People v. Carr, 20 Ill. App. 3d 838 (1974)

June 6, 1974 · Illinois Appellate Court · No. 58771
20 Ill. App. 3d 838

The People of the State of Illinois, Plaintiff-Appellee, v. Richard Carr, Defendant-Appellant.

(No. 58771;

First District (3rd Division)

June 6, 1974.

Elliott T. Price, of Chicago, for appellant.

Bernard Carey, State’s Attorney, of Chicago (Patrick T. Driscoll, Jr., and John B. Adams, Assistant State’s Attorneys, of counsel), for the People.

Mr. JUSTICE DEMPSEY

delivered the opinion of the court:

The mezzanine section of Tumer-Fagman Clothiers, a clothing store *839located in the Sherman Hotel, Chicago, was broken into on a weekend in June 1970, and a quantity of merchandise was taken. The defendant, Richard Carr, was arrested for the crime, tried by a jury, found guilty and sentenced. The evidence proved him to be guilty beyond a reasonable doubt, but two trial errors impel the reversal of his conviction and the remandment of his case for another trial.

A fur coat with a Tumer-Fagman label was found in Carrs apartment. At this trial a motion was made to suppress this evidence. The court denied the motion without conducting a hearing to determine if the search and seizure was constitutionally permissible. The State concedes that this was error, but suggests that the case be remanded instead of reversed, with directions to vacate the judgment and to hold a hearing on the motion to suppress, and if the motion should be allowed to grant the defendant a new trial and if it is denied to enter a new judgment of conviction.

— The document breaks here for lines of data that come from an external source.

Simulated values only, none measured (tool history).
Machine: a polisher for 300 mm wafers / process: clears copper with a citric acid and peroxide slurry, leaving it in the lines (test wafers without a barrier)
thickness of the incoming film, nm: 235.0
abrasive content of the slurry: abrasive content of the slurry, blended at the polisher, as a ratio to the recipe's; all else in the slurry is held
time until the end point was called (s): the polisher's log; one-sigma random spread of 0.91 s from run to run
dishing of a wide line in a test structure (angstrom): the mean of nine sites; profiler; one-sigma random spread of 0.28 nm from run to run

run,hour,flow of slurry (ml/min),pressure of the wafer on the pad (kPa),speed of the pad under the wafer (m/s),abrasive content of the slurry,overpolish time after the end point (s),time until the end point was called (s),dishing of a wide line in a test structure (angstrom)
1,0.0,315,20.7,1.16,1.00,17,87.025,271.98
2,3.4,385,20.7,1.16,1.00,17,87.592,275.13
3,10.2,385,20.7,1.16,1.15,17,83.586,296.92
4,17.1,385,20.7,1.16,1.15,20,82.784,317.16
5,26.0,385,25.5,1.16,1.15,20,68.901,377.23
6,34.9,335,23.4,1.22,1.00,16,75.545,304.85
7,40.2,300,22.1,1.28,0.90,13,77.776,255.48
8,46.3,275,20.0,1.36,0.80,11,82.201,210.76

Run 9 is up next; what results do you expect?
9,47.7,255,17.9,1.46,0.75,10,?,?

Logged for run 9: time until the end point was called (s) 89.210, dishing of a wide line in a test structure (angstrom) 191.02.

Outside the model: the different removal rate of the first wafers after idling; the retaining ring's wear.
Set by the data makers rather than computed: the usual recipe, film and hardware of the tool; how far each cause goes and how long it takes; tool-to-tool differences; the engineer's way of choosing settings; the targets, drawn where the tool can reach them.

This is approved procedure (People v. Thomas (1967), 88 Ill.App.2d 71, 232 N.E.2d 259) and would be proper if the failure to conduct a hearing on the motion were the only trial error. However, it was not. A police officer injected into the case intimations that Carr had committed criminal offenses other than the burglary for which he was being tried. In his testimony the officer related a conversation he had with Carr after his arrest. He quoted Carr as saying that he worked with a person named Scott “who is buying all my stolen property * * The defendant’s objection was overruled and the officer continued to testify that Carr said, “Scott, who was buying this stolen property, • * * was waiting out in the back of his [Carr’s] building now to pick up the machines that were up in his apartment, the office machines.”

A defendant is entitled to have his guilt or innocence determined solely with reference to the crime with which he is charged and evidence of other offenses unrelated to the crime from which he is on trial is incompetent. (People v. Gregory (1961), 22 Ill.2d 601, 177 N.E.2d 120; People v. Brown (1972), 3 Ill.App.3d 1022, 279 N.E.2d 765.) The references to all Carr’s stolen property and to the office machines which were in Carr’s apartment (no such machines had been taken in the Tumer-Fagman burglary) implied that Carr had been involved in other burglaries or thefts. There was no legal justification for informing the jury of this damaging portion of Carr’s statement and its inclusion in the officer’s testimony was prejudicial and denied the defendant a fair trial.

The judgment is reversed and the cause is remanded for a new trial.

Reversed and remanded.

McNAMARA, P. J., and McGLOON, J., concur.